Watching the always-poised Condi Rice this morning, I was reminded why I could never be a professional diplomat. And if you possess a normal respect for the truth and a minimal sense of the ridiculous, you probably couldn't be one, either.
Let's face it: there's something refreshing about Trumanesque "plain speaking," or McCainiac "straight talk." I even agree with much of what John Bolton has to say about the United Nations -- it is a nest of corrupt and incompetent bureaucrats.
But blunt truth never lasts long. John McCain, for example, has become a born-again Bushophile, and that was the end of him as an honest, independent voice.
In the public square, diplomacy is mostly about the repetition of dogma. Secretary of State Rice is merely the latest top diplomat who has been tasked with reciting a committee-spawned catechism of foreign policy belief. If challenged by uncomfortable reality, she simply repeats the dogma. Such script-sticking-to is not always effective, but at least the script-sticker won't get in trouble with his or her superiors.
This morning, on two topics, Iran and Afghanistan, Rice was on message. That is, she said exactly what she had said the day before, and exactly what she will say tomorrow. And if her words strain credulity? Well, tough. That's the State Department line, and she's sticking to it. Better to suffer raised eyebrows from journalists than raised tempers from the White House.
The problem, of course, is that what she said doesn't really pass the laugh test. Fortunately for Rice, questioners Wolf Blitzer of CNN and Tim Russert of NBC are not allowed to laugh in her presence -- there are some advantages to being the nation's chief diplomat.
When Blitzer asked her about religious freedom in Afghanistan and Saudi Arabia, Rice had her standard line: "But again, Wolf, these are evolutionary democracies." And she kept a straight face. She could do it, I can't. Do you believe that the Arab countries are moving toward us? If you do, I have a port to sell you.
And when Russert asked her why the Russians are thwarting us at every turn -- even going so far, apparently, as to help Saddam Hussein during the Iraq war -- Rice uncorked the following about the Russians and the Iranian nuclear program: "We're working through it. We have the same strategy here. We have the same view of the problem." So is that why the Russians are hard at work on a nuclear plant for the Iranians at Bushehr, and are clearly out to detour the US effort to impose sanctions on Iran? Once again, a regular person would lose his or her composure trying to deliver such implausible platitudes.

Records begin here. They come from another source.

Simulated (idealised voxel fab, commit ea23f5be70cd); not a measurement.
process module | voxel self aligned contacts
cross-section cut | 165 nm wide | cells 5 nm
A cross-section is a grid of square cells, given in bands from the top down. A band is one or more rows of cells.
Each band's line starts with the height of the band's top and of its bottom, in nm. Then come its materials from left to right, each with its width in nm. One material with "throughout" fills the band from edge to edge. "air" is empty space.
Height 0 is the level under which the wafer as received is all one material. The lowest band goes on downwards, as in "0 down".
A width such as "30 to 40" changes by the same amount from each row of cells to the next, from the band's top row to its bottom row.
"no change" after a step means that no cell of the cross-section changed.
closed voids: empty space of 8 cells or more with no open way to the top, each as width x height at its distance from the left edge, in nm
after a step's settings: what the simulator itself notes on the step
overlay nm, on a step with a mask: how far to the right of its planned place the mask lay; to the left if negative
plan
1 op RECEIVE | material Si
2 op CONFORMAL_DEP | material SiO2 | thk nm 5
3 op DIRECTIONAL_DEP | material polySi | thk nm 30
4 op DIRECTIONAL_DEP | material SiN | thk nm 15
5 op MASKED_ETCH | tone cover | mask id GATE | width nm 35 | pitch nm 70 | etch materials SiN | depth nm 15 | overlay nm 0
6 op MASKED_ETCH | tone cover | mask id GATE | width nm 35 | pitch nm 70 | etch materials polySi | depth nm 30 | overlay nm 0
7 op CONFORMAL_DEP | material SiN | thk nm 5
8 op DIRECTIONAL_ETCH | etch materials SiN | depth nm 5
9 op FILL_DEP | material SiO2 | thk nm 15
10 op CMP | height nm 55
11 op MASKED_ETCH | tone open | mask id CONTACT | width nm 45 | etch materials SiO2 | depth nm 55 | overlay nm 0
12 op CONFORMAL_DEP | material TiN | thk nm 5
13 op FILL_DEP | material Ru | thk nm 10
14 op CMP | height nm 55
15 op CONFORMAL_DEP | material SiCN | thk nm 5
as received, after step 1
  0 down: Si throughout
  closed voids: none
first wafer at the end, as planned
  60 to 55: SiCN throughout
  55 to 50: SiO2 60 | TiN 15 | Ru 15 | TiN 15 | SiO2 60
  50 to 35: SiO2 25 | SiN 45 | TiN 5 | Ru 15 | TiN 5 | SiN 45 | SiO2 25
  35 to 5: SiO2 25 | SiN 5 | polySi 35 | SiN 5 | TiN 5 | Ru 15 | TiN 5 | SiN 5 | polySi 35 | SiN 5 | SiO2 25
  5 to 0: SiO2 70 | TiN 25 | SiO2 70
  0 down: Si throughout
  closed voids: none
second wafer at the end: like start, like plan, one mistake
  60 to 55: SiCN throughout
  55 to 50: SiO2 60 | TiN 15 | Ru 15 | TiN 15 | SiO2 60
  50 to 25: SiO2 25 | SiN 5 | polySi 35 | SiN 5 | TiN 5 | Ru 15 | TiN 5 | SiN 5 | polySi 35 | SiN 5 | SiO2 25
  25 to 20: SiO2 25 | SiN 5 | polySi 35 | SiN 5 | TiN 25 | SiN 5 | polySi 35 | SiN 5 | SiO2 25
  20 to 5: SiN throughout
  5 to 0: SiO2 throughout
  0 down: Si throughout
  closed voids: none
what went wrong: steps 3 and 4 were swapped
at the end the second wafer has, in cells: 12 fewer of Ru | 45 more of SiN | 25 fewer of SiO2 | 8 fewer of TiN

Even Rice seemed to know that she was straining, credibility-wise. A few sentences later, she added, "The Russians, the Chinese and certainly the Europeans have the same view of what is to be prevented." Note the distinction in that sentence. She insists, because she is supposed to insist, that the Russians and the Chinese are on our side--despite plenty of evidence to the contrary. But when she gets to the Europeans, she puts in the "certainly," because in the Euro case, it is true that Britain, France, and Germany are working with the US, at least for now. Still, it's her job to reassure Americans that the Bush administration is on top of the Iranian situation, making steady progress. After all, if two of the three members of the "axis of evil" manage to bristle with nuclear weapons during W.'s presidency, well, that wouldn't look good, would it? And if the Bush people can't make reality conform to their wishes, they can at least make their rhetoric conform to their wishes.
So that's how to be secretary of state -- if you can keep from gagging. I can't do it, but others can. You find out the party line, get it down into bullet points, practice saying it earnestly, no matter what, and then you are off on your career. With apologies to the real estate biz, that's the secret to diplomacy: repetition, repetition, repetition.